The state claims that it is not obligated to permit Palestinians from the territories into Israel. Its main contention – that “he was active in the Popular Front terror organization” – was accompanied by intelligence information provided to justices Aharon Barak, Ayala Procaccia and Esther Hayut in camera.
“The security information is up to date,” President of the High Court Barak told attorneys Kenneth Mann and Sari Bashi, representing Al-Shwaikh. Although a written verdict has not yet been rendered, it may be concluded from Barak’s statements that the justices were persuaded not to let Al-Shwaikh study in Haifa.

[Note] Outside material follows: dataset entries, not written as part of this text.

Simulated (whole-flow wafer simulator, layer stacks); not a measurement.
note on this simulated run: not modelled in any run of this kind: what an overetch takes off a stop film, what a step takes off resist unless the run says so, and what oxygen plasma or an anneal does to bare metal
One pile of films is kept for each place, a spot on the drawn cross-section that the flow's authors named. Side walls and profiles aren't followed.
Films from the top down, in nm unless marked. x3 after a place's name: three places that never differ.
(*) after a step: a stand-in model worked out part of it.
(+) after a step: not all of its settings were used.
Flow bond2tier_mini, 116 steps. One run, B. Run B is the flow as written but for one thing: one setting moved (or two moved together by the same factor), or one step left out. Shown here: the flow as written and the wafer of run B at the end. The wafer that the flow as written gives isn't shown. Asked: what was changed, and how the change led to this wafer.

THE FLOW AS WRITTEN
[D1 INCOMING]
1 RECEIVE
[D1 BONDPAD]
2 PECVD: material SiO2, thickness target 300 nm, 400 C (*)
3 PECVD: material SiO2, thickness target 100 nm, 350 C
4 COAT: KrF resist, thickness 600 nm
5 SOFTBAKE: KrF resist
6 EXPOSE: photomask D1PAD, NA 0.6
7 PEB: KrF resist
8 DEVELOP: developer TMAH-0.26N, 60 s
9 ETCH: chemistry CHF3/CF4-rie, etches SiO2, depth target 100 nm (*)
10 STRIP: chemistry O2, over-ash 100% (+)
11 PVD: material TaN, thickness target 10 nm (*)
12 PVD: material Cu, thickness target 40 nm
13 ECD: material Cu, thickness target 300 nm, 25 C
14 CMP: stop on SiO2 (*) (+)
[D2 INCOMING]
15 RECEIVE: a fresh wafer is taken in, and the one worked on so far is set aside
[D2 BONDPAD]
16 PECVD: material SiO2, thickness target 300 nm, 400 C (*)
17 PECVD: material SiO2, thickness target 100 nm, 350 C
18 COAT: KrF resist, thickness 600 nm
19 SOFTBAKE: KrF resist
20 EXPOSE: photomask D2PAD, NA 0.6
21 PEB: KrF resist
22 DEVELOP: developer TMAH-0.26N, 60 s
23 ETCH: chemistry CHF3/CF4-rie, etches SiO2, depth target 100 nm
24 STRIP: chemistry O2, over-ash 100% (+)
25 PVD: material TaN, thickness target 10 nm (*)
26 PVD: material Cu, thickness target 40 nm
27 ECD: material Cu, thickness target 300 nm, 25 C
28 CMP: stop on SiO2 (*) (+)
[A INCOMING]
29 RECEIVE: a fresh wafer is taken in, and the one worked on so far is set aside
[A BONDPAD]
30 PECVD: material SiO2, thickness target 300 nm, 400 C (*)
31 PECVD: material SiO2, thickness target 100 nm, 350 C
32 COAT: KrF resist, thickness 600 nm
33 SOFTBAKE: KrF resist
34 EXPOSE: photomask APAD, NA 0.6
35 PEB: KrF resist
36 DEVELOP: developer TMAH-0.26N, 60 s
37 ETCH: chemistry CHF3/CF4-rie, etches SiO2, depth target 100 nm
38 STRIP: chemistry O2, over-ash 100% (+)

It is difficult to argue with classified intelligence data. That is precisely its purpose. Let it not be disputed, let the facts to counter it not be brought to light. After all, it was not suggested that Al-Shwaikh be brought to the hallowed halls of Israeli justice so he could confront the claims. That is the nature of classified information: we know things about you you do not even know about yourself. So shut up.
The “security information” probably shows the Palestinian is dangerous. If the representatives of the Shin Bet security service and the army sitting behind closed doors with the justices gave them information about Al-Shwaikh’s “danger” to the Israeli public and to Israel, they apparently gave false information. Those who wrote the supposedly up-to-date (and retroactive) “classified report” about Al-Shwaikh and represented him as dangerous based on details that are not made public are putting one over on the justices.
Al-Shwaikh represents no danger. The contention with which the state responded, that Al-Shwaikh was “active in the Popular Front terror organization,” has not been proven. True, he was arrested in 1988 in the first intifada, a popular uprising that even Israeli public opinion accepted as a legitimate act. Tens of thousands of young Palestinians who opposed the Israeli occupation filled every prison compound, jail and Shin Bet interrogation facility. Mass arrests were intended to subdue them. But the Shin Bet interrogators were unable to extract even a confession of (standard) allegations against him: “incitement” to a strike against the occupation, painting slogans on walls, throwing stones at army vehicles or burning tires.
Were Shin Bet personnel privy to the conversations in which Al-Shwaikh came out passionately against suicide bombings? Did the three Kathe Kollwitz reproductions hanging in his apartment in Ramallah implicate him? Is it the leftist positions he espouses openly – with an emphasis on the development of human beings and freeing them from the thralls of tradition, on equality in the distribution of income, opposition to religious coercion, women’s rights, criticism of the Palestinian Authority and its alienation from its people – or his stubborn, rational, critical secularism in a society that is so much seeking divine compassion? Or perhaps the writers of the classified report on Al-Shwaikh did not hear him speaking at all in his own milieu?
The security establishment knows full well that Al-Shwaikh is dangerous neither to Israel nor Israelis, neither in Ramallah nor in Haifa. Something else scares the system in the possibility of his studying math education at an Israeli university. Here is the best guess: Al-Shwaikh has been married since 1993 to an Israeli citizen. They met and fell in love in 1990. They have a nine-year-old boy. Israeli lawmakers, with the assistance of well-known liberal jurists, are now finalizing the law for the policy that will in effect prohibit Israeli Arabs from marrying residents of the territories.
The policy is already in force. In 1993, when Al-Shwaikh and his wife sought “family unification,” they were not told to go and live in Jenin as people are told today. They were told they had been “turned down due to a security impediment.” But the security impediment came before the official policy and paved the way to it. Al-Shwaikh’s studies in Haifa might turn into family unification through the back door.
Al-Shwaikh is frightening precisely because his case, which goes against every stereotype, might speak to the heart of the justices. That is the reason the state must cover itself with “classified information” – so as to frustrate Al-Shwaikh’s nefarious plan to upset the demographic balance in Israel.